Although mainly researching problems of oil shortage, he also notes that solar energy growth is best done at the state level because the federal government’s actions are too broad for such an economically diverse country. This is mirrored in recent research such as from the American Bar Association (Williamson J., & Sayer M. 2012 and Sawyer, S 1982).
One of the most influential sources on solar energy policy was written in Grenoble France (Menanteau P.
, Finon D. & Lamy M., 2003). Cited 782 times since Menanteau et al. compiled data from Western Europe to determine which types of national policy are best used to promote solar growth. They broke countries into two categories, those that pursued subsidies and those with a traditional free-market bidding system. Looking at the relationship of quantity to cost they determined that each model saw exponential cost reduction as quantity increased due to market changes and technological innovation. They concluded that subsidies contributed to a steeper cost-curve (as opposed to a non-intervention free market model) but cost the state significantly more.
The authors recommended pursuing cheaper options with similar effectiveness such as quantity-based Green Certificates (Menanteau P., Finon D. & Lamy M., 2003). This research is foundational because it conceived some of the earliest theoretical models. Similar is size to many European countries, this work acted as a foundation for how states can approach building their energy plans around solar energy. Other researchers have argued that the United States carries a degree of difficulty when attempting to enact feed-in tariffs due to the Federal Power Act of 1935 (Williamson J., & Sayer M. 2012). Additionally Western Europe has shown to implement solar technology at a faster pace per capita than the United States.
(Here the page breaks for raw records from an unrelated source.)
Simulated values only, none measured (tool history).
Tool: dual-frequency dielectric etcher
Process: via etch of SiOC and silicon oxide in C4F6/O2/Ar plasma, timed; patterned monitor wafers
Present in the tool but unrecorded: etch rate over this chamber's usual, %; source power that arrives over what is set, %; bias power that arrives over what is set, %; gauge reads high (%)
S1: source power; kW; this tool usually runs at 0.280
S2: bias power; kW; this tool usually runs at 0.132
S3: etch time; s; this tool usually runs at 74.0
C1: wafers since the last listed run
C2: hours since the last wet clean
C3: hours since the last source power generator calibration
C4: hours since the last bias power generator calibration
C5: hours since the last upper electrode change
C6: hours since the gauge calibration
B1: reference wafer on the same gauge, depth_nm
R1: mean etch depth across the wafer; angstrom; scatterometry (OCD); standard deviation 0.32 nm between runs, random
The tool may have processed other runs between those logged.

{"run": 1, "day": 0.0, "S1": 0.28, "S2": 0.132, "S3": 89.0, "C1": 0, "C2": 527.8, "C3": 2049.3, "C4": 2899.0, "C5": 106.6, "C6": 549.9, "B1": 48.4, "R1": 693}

Individual States are seen as experimental testing grounds for federal energy policy, making them the primary stage for renewable portfolio standard, also known as RPS (Williamson J., & Sayer M. 2012). Researchers have written theoretical models on what plan each state should pursue in order to most efficiently transform antiquated limited and dirty energy sources to renewables (Jacobson et al. 2015). Showing recent progress in each state paints a picture on which regions are lagging in solar energy policy. 13 states (AK, ID, WY, NE, AR, LA, MS, AL, GA, FL, TN, KY, WV) have no plan or policy for statewide renewable energy policy. Additionally, 8 states (ND, SD, UT, KS, OK, IN, VA, SC) have a voluntary program or guideline, meaning the policies carry little weight in enacting or coercing adoption. The plans also noted that wind is the current favorite in renewable production over solar in terms of volume (Jacobson et al. 2015).
These models take into account recent state policy, items typically passed after the year 2000, and look at both moderate plans and those that aim at complete reliance on renewable energy by 2050. The Department of Energy’s SunShot Initiative also looked at different models of RPS for states, doing so specifically with solar (The United States Department of Energy. 2014). Using a multitude of factors such as sunlight hours, cloud cover, typography and technological improvements, they were able to calculate costs based on specific regions of the United States. This data is valuable for a state drafting a reasonable goal for solar energy that is achievable. Nationally the SunShot calculates that solar can account for 14% of U.S. electricity demand by 2030 and 27% by 2050 if pursued in the majority state.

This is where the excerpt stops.